The laughs are cute and spare in the Swiss comedy “Golden Years,” a movie more interested in looking at what the novelist Tom Robbins said was the “ONLY” question in life worth asking — “How to make love stay.”
Are we entering an evolutionary change in the nature of marriage and “life partnership,” thanks to people living longer, with more access to more distractions — human and otherwise — even in life’s twilight?
“Will it go along like this until the end,” our frustrated heroine, Alice, asks her disinterested husband of 42 years, Peter? She can’t be the only one wondering this.
Peter (Stefan Kurt) retires, gets a pink balloon and a giant jug of cheap bourbon at the office and a congratulatory party at home. He seems all set to settle in to this new place in life.
But jazzercising free spirit Alice (Esther Gemsch) is more excited for the Mediterranean cruise their two adult children have bought for them. Peter wants to give it back, but Alice won’t hear of it.
Then their dear friend Magali (Elvira Plüss) dies in Alice’s arms on a hike. Alice is crushed. Peter is upset. And his solution for newly widowed Heinz’s (Ueli Jäggi) despair is to invite him on their “romantic” cruise.
Alice’s dismay is obvious from the first, and will only grow after they board and set sail. The fact that their children (Isabelle Barth and Martin Vischer) are in a troubled marriage and deep into a Tinder addiction respectively troubles her. And as Magali’s last words were for her to fetch “letters” from her nightstand, evidence of a years-long affair with in neighboring France gets Alice wondering about other ways to live the rest of her life.
Director Barbara Kulcsar takes her time setting up the contrasts — Peter’s life-extending exercise/vegetarian lifestyle vs. Alice’s “I’m only 65. I’m not 90 YET” (in German with English subtitles) fury at his disinterest — and takes more time pointing the picture in the direction we’ve known it would go from the moment we see the letters and that they have a French return address on them.
Our filmmakers tease the same sex lifestyle options and how attractive those might look to people whose sexual ardor has cooled, or is ripe for a “something different” revival.

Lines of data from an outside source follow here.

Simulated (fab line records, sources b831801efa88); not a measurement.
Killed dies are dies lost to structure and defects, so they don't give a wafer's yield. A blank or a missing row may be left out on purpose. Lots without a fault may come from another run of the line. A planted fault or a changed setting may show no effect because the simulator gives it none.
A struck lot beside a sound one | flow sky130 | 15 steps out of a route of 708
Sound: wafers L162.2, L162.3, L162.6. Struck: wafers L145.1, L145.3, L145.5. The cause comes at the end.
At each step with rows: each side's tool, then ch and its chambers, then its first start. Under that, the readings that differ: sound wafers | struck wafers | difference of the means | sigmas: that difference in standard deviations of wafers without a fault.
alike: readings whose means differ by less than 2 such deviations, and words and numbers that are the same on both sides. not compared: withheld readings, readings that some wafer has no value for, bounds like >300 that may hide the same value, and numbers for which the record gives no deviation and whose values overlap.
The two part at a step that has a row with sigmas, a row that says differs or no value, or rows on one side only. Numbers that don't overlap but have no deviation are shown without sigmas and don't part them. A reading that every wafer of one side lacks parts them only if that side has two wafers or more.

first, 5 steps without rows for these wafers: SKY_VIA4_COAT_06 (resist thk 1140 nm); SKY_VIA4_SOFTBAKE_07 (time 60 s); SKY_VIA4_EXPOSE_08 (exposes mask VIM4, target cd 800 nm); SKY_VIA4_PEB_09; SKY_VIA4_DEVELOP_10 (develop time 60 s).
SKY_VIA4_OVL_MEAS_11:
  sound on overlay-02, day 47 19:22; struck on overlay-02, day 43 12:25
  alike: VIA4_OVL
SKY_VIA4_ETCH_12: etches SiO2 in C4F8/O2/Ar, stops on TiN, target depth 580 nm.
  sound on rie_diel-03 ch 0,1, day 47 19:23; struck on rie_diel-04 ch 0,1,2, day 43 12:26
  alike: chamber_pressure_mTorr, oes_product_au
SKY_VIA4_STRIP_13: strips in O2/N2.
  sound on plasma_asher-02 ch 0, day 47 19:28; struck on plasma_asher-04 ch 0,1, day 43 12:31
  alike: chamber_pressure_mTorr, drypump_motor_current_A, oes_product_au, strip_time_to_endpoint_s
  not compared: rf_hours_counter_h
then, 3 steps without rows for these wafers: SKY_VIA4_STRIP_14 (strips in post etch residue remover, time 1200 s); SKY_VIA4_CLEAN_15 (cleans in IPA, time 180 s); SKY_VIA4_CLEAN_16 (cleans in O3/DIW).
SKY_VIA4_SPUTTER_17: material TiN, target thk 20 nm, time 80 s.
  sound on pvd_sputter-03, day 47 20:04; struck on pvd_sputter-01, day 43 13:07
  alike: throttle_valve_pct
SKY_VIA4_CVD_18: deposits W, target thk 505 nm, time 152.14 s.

“Golden Years” is a romantic comedy with questions and perhaps a very modern “answer” to that “Will it go on like this until the end?” challenge. But even though it’s well-acted, scenic and charming enough, perhaps finding a few more laughs should have been a higher priority.
Rating: 16+, adult themes and situations
Cast: Esther Gemsch, Stefan Kurt, Ueli Jäggi, Gundi Ellert and Elvira Plüss
Credits: Directed by Barbara Kulcsar, scripted by Petra Biondina Volpe. A Music Box release on Amazon Prime.